I have written about legitimate suffering and needless suffering before, but the importance of it keeps coming up for me. The concept is basic to every major religion, but the quote that makes sense for me is from Sheldon Kopp:

“Life can be counted on to provide all the pain that any of us might possibly need. At times, each of us adds a measure of needless suffering to that already weighty inevitable burden. We insist that life’s random mishaps and calamities should not be happening to us. By dramatizing our plight with an anguished sense of personal injustice we exaggerate the pain of chance mishaps.”

Busted.

treeThe first of the “Four Noble Truths” Buddhism is “Life is Suffering.” The first three words of Scott Peck’s best seller, “The Road Less Traveled,” are “Life is difficult.” (Can you believe that book was published 40 years ago? How time flies).

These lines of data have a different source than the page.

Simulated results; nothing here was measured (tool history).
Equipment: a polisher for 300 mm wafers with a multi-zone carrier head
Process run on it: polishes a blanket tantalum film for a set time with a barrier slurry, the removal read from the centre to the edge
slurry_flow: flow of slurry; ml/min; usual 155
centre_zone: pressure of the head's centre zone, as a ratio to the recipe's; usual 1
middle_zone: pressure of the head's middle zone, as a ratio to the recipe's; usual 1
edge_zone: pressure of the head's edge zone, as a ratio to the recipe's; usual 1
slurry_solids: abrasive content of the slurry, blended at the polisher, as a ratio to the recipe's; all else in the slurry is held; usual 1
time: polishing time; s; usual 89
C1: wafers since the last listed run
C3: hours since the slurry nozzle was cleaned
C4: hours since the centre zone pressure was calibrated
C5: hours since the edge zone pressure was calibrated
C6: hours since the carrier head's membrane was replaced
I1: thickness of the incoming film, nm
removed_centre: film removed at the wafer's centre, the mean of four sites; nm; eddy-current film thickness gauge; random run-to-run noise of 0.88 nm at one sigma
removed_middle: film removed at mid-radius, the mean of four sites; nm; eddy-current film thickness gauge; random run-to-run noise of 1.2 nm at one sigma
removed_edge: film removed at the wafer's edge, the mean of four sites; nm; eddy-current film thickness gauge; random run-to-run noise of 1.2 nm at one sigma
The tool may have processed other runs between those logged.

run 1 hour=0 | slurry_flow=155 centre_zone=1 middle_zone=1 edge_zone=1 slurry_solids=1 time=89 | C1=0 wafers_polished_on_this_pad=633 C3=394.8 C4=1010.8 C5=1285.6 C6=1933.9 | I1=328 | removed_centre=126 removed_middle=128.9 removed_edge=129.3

Anyway, going back to Kopp, life involves pain and suffering. That’s a given. He seems to be saying, we can accept it and, as his writings teach, learn to grow from it, or we can belly-ache about it. When I choose the second option, I create another level of suffering heaped on top of the original, legitimate suffering. This is what he calls needless suffering.

I can sometimes recognize my needless suffering, though not always. And usually not quickly. I have to grovel in it for a while before I realize what I am doing. Or someone who truly cares about me finds a way to say, “Snap out of it.”

I recognize it when I hear my inner voice whining, “Why is this happening to me?” “This shouldn’t be happening.” “What have I done wrong?” I also recognize some of the behaviors that go with it. They all fall into the “wasting time” category. Not normal wasting time. Olympic-level wasting time! These include pacing around without any direction (I can put 5000 steps on my pedometer and never leave the house), ruminating while I am busy not paying attention to something else I’m doing, jumping from one task to another while my mind is asking needless questions. It’s a long list, but that’s a few.

Here’s what I know. I create needless suffering when I categorize my legitimate suffering as “good” or “bad” based on my comfort level or the degree of inconvenience. Legitimate suffering, regardless of how painful, is bearable if I let it be what it is: a painful part of life. Needless suffering can get unbearable.

For example, grief is one form of suffering. I have learned from my own experience and from working with others that there are many ways to grieve. On one end of the continuum is the piercing, gut-wrenching, life-changing agony of losing someone. With time and proper attention, however, the loss becomes part of the new normal—a life that continues to be lived well with the full awareness of the loss. Sort of the way a tree grows around and incorporates a barbed wire fence in its trunk. On the other extreme is the loss never fully acknowledged, never fully felt, that continues to fester and inflict subtle of intense pain through the rest of the survivor’s life. There’s never a new normal, just prolonged sorrow.

Life is painful. I must let go of my need to categorize the pain as good or bad. It is simply part of life.